Once generated, all rigs (characters or otherwise) are compressed using ZFP, encoded as BASE64, and output as JSON files.
Rigs follow a right-handed coordinate system with +y as "up" and +z coming out of the screen:
+y
|
|
|
|-------- +x
/
/
+z
For any frame in time, a character rig is comprised of up to 4 groups of data:
- Position
- Offsets
- Rotations
- Bone lengths
Character rigs have the type "humanoid".
XYZ of the root joint, in world coordinates.
3D vectors representing bone offsets. This applies to joints that don't 'visibly' connect, such as the connection between hips and pelvis. These can be used directly and do not need to be rotated; however, they are often ignored, instead using the offsets defined by the model which are then rotated by the parent joint.
Index | offset root | offset tip |
---|---|---|
0 | pelvis | right hip |
1 | pelvis | left hip |
2 | baseNeck | right shoulder |
3 | baseNeck | left shoulder |
Quaternion values representing the relative orientation of each joint, in XYZW order. This includes the pelvis which has it's rotation relative to the up-vector. These are technically optional but in practical usage always present.
Index | offset root |
---|---|
0 | pelvis |
1 | rHIp |
2 | rKnee |
3 | rAnkle |
4 | rToeBase |
5 | lHip |
6 | lKnee |
7 | lAnkle |
8 | lToeBase |
9 | spine2 |
10 | spine3 |
11 | spine4 |
12 | rShoulder |
13 | rElbow |
14 | rWrist |
15 | lShoulder |
16 | lElbow |
17 | lWrist |
18 | baseNeck |
19 | baseHead |
Bone lengths are provided in case they are useful. Usually bone lengths are defined by the character model, not the skeleton. The lengths are an average over the first few frames per character and do not change.
graph TD;
0_pelvis/spine1-->1_rHip;
1_rHip-->2_rKnee;
2_rKnee-->3_rAnkle;
3_rAnkle-->4_rToeBase;
0_pelvis/spine1-->5_lHip;
5_lHip-->6_lKnee;
6_lKnee-->7_lAnkle;
7_lAnkle-->8_lToeBase;
0_pelvis/spine1-->9_spine2;
9_spine2-->10_spine3;
10_spine3-->11_spine4;
11_spine4-->12_rShoulder;
12_rShoulder-->13_rElbow;
13_rElbow-->14_rWrist;
11_spine4-->15_lShoulder;
15_lShoulder-->16_lElbow;
16_lElbow-->17_lWrist;
11_spine4-->18_baseNeck;
18_baseNeck-->19_baseHead;
The rest pose, or bind pose, is defined as a T-pose and has the following characteristics:
- +Z pointing forward or up
- +Y pointing along the bone
- +X ending up wherever
- arms rotated about the Z axis 90 degrees (π/2) from the pelvis/spine1 vector, one positive and one negative
- legs rotated about the Z axis 180 degrees (π) from the pelvis/spine1 vector
- ankle rotated about the X axis 70 degrees (π*7/18) from the leg
- toebase rotated about the X axis 20 degrees (π/9) from the ankle
A ball rig uses the same basic structure as a humanoid rig and will have the type "ball". Ball includes one pelvis joint representing its orientation. Ball rigs contain no joint offsets, bone lengths, or other rotations.

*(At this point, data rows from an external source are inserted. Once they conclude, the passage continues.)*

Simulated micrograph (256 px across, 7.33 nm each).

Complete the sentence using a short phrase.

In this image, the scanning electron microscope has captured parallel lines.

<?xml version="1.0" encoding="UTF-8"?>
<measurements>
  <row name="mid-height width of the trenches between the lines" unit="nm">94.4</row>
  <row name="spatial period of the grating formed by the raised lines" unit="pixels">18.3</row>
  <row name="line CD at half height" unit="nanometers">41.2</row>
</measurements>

A rig can be just about anything, this is a placeholder section for future rigs.
The ultimate vision for this is live streaming, so I chose a JSON format because it's simple, portable, and readable. All floating-point values are compressed using the lossy floating-point compression ZFP library then wrapped in BASE64 for JSON compliance, which helps keep data sizes reasonable.
A JSON file may any number of rigs, and may contain many frames in a single file or be broken up into streamable segments with fewer frames in each segment.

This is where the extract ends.